Woody Herman supplied the perfect response to the listener who, ignoring the fact that Hermans's Herd was a jazz ensemble, asked if he could perform any Jewish music. "Well," said Herman, making a play on the name of a band member, "we have some arrangements by Al Cohn."

As well as stories of the humour necessary to cope with the demands of the bandstand and explanations of nicknames (Johnny Hodges being nicknamed "rabbit" not because of his prominent front teeth, but because of his fondness for lettuce and tomato sandwiches), there is the occasional poignant allusion to the second-class status black musicians suffered in the US. Just before Louis Armstrong's death, Clark Terry was asked to sound the ailing trumpeter out about an honorary degree from Harvard. But Pops, often criticised for pandering to white audiences, was not impressed. "To hell with them, Daddy," he said to Terry. "Where were they 40 years ago when I needed them?"

Stuart Nicholson's Is Jazz Dead? (Or Has It Moved to a New Address) (Routledge £12.99) is a serious and passionate discussion about jazz's future. He sharply criticises the over-codification of jazz and the excessive reverence of the "tradition" advocated by the Wynton Marsalis school of thought, which greatly influenced Ken Burns's mammoth television series. An art form which ought constantly to investigate the new needs voices like Nicholson's to remind us of its purpose.

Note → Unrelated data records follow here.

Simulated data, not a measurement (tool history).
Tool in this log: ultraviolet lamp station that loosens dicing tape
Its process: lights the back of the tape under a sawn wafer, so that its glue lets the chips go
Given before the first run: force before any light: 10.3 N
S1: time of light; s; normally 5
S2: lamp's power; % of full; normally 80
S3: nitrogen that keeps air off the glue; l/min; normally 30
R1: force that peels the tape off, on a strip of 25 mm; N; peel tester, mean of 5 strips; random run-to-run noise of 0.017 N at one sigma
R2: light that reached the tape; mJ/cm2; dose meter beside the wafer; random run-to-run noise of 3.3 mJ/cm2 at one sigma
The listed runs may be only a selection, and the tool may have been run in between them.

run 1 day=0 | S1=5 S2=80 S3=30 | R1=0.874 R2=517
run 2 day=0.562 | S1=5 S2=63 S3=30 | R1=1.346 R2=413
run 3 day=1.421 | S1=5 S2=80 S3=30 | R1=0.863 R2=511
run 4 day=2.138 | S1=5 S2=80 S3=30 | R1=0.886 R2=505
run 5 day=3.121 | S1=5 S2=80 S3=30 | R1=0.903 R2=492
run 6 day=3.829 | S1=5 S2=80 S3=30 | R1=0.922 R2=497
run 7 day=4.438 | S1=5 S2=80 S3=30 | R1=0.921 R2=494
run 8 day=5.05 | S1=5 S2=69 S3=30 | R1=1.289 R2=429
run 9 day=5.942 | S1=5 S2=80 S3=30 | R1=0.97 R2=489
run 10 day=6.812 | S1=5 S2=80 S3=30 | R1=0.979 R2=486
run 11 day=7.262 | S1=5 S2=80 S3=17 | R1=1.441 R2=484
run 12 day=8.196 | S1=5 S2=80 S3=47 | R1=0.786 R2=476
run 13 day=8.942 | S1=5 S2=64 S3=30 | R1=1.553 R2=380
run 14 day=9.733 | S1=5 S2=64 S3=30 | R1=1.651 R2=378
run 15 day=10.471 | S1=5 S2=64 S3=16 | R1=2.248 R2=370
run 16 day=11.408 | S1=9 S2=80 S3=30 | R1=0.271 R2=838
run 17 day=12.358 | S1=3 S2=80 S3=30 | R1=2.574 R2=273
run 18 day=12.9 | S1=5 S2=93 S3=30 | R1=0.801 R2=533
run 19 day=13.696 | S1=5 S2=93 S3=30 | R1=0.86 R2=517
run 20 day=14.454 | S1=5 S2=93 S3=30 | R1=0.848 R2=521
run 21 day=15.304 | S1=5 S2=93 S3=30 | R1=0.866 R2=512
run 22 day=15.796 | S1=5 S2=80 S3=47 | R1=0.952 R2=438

Richard Cook has had a busy year, producing not only a Jazz Encyclopaedia for Penguin (£30), but also It's About That Time: Miles Davis on and off the record for Atlantic (£14.99). One may well ask if we really need any more books on Miles; not six months seems to go by without another appearing. But if you want to go beyond Ian Carr's biography and Miles's own autobiography, Cook's new book would not be a bad choice for further reading. He explores his subject's life through his recordings, and isn't afraid to cock a snook by raising doubts about just how good, for instance, "Kind of Blue" was, or by castigating Herbie Hancock for playing a feeble solo on "Seven Steps to Heaven", when no word is normally said against Hancock's acoustic playing.

Cook's Enyclopaedia contains definitions useful to the layman - of "lick", "gig" and "bebop", for example - while the aficionado will relish the tartness of some of his entries. The late Neil Ardley has been posthumously praised as part of the revival of interest in UK jazz of the 1960s and 1970s. In Cook's opinion, however, Ardley's 1975 album Kaleidoscope of Rainbows still sounds "like a boring and ponderous record which might almost sum up why British jazz was losing so much of its audience at the time". I also like his bald statement about another UK musician, Harry Gold: "Nobody in jazz played the bass sax for longer than Gold."

Confirming that Cook is a man of good taste (that it is to say, my taste), he is generous about Maynard Ferguson and sees what I've always seen in another trumpeter who doesn't get his due, Randy Brecker. "Even when he doesn't sound as if he's trying all that hard, the lovely sound breaks through." So simple, but beautifully put.